First a horse and rider shot back lit:
A couple of horses going around the arena, just on the other side from the one above, similar light, mostly behind and above them.
Out in the middle a bit more, more light overhead.
The camera can make darkness look pretty bright, even with all those lights on the ceiling, it is dark to the eye.
Different arena in the same complex, all artificial light here.
And, this isn’t even an arena, they just put some fences up and sawdust on the floor in the convention centre
This dog is more challenging, he accelerates much faster than a horse and can go as fast.
OK, finally something taken with gear comparable to your T3, except the T2i has the 18 mpx sensor so your T3 should have a slight edge at higher ISO and this was taken at ISO 800
And another bird. These guys are very fast and only going across a swimming pool so they are just in the air a few seconds.
As I said before, shoot raw. Raw files have easily 80% more information in them than the JPEGs, if you need to fix white balance or darken highlights/ brighten shadows, you have way more latitude to do it.
Some bodies have 3 focus modes, some only have 2. You only really need 2. One shot mode is great for focus and recompose but is not super for fast subjects. If your subject is moving you are better off setting Servo mode and turning on all the focus points because it will track what is under the focus points. Most of the time I only use one focus point, even with the 5D Mk III where all the focus points are pretty impressive. The centre point on the Rebel is much better than the rest so it does all the work unless I need the rest to track something that goes fast, and bobs and weaves.
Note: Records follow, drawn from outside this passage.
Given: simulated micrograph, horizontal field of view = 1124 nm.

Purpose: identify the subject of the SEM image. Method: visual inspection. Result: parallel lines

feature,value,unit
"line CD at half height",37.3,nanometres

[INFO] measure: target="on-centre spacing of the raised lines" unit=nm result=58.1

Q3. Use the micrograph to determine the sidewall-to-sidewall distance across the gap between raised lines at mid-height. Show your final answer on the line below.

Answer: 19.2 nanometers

Most of the time I shoot in Aperture Priority mode (Av) because it lets me control DOF and not have to worry too much about shutter speed. With the bigger bodies, in Manual mode you control shutter and aperture with separate dials. With a Rebel, you use the same dial and press a button on the back. That is slower.
I usually only use a couple of metering modes, mostly I think it’s called Centre Weighted Average, the open rectangle. When I need finer control I use spot metering. The Rebel has one spot meter, some of the bigger bodies have a coarse spot and a fine spot.
Usually I have drive set to multiple shots. Slow multiple of bodies that offer fast and slow, the Rebel only offers one speed.